Foreign investors turned cautious on Indian government bonds last week, posting their largest weekly selloff of index-linked debt in over six months, as expectations for near-term rate cuts faded, bond supply remained heavy, and the rupee weakened.
According to clearing house data, foreign funds net sold ₹54.3B (~$600M) of index-linked bonds — the sharpest outflow since late May.
🔹 Why It Matters
Foreign ownership of Indian bonds remains below 3.5%, a level policymakers are keen to increase as government borrowing stays elevated and domestic banks shift capital toward rising credit demand.

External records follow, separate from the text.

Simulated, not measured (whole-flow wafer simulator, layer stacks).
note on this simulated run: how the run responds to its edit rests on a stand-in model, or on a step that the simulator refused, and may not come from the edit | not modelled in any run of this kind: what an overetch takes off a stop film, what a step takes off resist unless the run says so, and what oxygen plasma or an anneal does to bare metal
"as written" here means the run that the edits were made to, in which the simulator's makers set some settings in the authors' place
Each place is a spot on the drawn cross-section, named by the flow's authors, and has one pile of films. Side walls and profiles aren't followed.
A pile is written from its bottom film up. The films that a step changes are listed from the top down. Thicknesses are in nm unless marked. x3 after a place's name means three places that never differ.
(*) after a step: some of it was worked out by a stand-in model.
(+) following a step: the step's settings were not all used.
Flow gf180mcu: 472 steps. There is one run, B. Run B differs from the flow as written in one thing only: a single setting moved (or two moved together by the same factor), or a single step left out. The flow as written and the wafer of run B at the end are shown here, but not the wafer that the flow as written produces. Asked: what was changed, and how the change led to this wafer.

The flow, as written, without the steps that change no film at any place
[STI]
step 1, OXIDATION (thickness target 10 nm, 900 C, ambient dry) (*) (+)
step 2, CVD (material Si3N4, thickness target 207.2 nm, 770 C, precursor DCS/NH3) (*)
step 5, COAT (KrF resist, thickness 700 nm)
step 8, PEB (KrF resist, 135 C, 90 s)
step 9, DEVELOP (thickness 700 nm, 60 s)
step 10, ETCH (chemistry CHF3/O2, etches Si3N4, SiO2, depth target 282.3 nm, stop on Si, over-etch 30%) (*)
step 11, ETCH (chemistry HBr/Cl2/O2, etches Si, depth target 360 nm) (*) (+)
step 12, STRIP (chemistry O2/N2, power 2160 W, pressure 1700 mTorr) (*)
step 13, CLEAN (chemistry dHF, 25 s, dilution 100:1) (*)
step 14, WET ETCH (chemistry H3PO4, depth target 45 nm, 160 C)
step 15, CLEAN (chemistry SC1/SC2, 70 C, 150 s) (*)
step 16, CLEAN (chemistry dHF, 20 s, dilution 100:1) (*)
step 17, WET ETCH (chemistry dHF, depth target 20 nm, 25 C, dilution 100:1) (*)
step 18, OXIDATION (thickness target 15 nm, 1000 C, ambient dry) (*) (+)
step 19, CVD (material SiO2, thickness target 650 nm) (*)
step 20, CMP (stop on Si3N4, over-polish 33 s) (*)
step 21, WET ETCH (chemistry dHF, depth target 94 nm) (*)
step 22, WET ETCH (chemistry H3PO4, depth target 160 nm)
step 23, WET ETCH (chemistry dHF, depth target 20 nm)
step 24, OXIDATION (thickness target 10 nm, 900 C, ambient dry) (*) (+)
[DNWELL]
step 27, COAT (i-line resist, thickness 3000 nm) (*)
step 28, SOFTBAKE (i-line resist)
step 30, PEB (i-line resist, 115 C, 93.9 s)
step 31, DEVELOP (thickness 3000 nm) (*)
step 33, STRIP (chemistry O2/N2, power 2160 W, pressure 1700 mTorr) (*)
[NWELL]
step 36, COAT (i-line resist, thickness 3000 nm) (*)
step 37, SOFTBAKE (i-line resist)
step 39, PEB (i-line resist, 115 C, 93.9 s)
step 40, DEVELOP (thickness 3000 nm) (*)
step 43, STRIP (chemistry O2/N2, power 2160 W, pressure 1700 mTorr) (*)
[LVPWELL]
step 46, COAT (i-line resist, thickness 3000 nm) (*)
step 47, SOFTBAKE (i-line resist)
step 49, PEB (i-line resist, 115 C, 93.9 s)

Stable foreign inflows also help support the INR and strengthen India’s position in global bond indices.
🔹 By the Numbers
- Net sales included:
- ₹27B of the 2053 maturity
- ₹14.8B of the 2027 maturity
- Overall foreign holdings of index-linked bonds slipped 17 bps to 6.85%
- The 10-year government bond yield jumped 10 bps, its biggest weekly rise in four months
🔹 Why Funds Remain Constructive
Despite the pullback, major asset managers remain bullish on India’s bond market:
- Western Asset cited potential U.S.–India trade progress and Bloomberg Global Aggregate Index inclusion as future flow catalysts
- Invesco said cheaper bond valuations and a weaker rupee improve return prospects, adding that trade developments could boost performance
🔹 What to Watch Next
Investors are now focused on:
- RBI bond purchases
- India’s next fiscal-year borrowing target
The near-term tone may be cautious, but global funds continue to view Indian local-currency bonds as a structural opportunity, not a tactical exit.